4.6. Finding which schedulers are interfaced by the WS GRAM installation

Unfortunately there is no option yet to print the list of local resource managers supported by a given WS-GRAM service installation. But there is a way to check, whether WS-GRAM supports a certain local resource manager or not. The following command gives an example of how a client could check if Condor is available at the remote site:

wsrf-query \
    -s https://<hostname>:<port>/wsrf/services/ManagedJobFactoryService \
    -key {http://www.globus.org/namespaces/2004/10/gram/job}ResourceID Condor \
    "//*[local-name()='version']"
   

Replace host and port settings with the values you need. If Condor is available on the server-side, the output should look something like the following:

	<ns1:version xmlns:ns1="http://mds.globus.org/metadata/2005/02">4.0.3</ns1:version>
   

In this example the output indicates, that a GT is listening on the server-side, that Condor is available and that the GT version is 4.0.3. If no GT at all is running at the specified host and/or port or if the specified local resource manager is not available on the server-side, the output will be an error message.

On the server-side the GRAM name of local resource managers for which GRAM support has been installed can be obtained by looking at the GRAM configuration on the GRAM server-side machine, as explained here.

The GRAM name of the local resource manager can be used with the factory type option of the job submission command-line tool to specify which factory resource to use when submitting a job.

4.7. Specifying file staging in the job description

In order to do file staging one must add specific elements to the job description and delegate credentials appropriately (see Delegating credentials). The file transfer directives follow the RFT syntax, which allows only for third-party transfers. Each file transfer must therefore specify a source URL and a destination URL. URLs are specified as GridFTP URLs (for remote files) or as file URLs (for files local to the service--these are converted internally to full GridFTP URLs by the service).

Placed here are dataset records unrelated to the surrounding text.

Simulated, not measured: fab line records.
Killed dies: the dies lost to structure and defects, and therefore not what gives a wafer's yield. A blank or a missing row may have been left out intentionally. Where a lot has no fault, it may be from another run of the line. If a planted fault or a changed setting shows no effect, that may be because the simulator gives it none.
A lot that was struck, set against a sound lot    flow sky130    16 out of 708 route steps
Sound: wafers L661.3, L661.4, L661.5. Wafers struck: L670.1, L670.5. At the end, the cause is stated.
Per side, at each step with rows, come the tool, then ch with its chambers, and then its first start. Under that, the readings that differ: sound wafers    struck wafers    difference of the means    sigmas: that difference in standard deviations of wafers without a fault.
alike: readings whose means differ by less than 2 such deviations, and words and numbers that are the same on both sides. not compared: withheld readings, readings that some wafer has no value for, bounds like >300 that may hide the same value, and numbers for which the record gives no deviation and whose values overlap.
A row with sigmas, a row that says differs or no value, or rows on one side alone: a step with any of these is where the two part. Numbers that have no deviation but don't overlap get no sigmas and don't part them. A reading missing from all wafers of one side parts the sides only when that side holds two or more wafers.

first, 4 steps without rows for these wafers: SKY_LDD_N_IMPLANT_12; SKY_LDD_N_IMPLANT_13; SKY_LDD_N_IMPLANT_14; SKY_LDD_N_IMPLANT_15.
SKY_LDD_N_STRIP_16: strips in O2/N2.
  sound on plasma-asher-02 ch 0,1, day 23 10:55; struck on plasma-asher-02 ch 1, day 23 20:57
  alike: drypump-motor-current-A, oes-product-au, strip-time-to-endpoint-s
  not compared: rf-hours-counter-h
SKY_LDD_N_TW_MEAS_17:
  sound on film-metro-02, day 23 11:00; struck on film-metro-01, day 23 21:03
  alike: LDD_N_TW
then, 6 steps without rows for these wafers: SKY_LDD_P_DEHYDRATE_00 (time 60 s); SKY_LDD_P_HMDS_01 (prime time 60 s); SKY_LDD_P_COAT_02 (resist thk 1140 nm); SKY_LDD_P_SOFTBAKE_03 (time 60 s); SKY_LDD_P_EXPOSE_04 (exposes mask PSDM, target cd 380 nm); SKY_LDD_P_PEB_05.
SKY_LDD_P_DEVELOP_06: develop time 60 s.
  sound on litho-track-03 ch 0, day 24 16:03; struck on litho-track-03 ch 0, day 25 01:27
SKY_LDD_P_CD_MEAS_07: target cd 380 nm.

For instance, in the case of staging a file in, the source URL would be a GridFTP URL (for instance gsiftp://job.submitting.host:2811/tmp/mySourceFile ) resolving to a source document accessible on the file system of the job submission machine (for instance /tmp/mySourceFile ). At run-time the Reliable File Transfer service used by the MEJS on the remote machine would reliably fetch the remote file using the GridFTP protocol and write it to the specified local file (for instance file:///${GLOBUS_USER_HOME}/my_transfered_file, which resolves to ~/my_transfered_file). Here is how the stage-in directive would look like:

    <fileStageIn>
        <transfer>
            <sourceUrl>gsiftp://job.submitting.host:2811/tmp/mySourceFile</sourceUrl>
            <destinationUrl>file:///${GLOBUS_USER_HOME}/my_transfered_file</destinationUrl>
        </transfer>
    </fileStageIn>

Note: additional RFT-defined quality of service requirements can be specified for each transfer. See the RFT documentation for more information.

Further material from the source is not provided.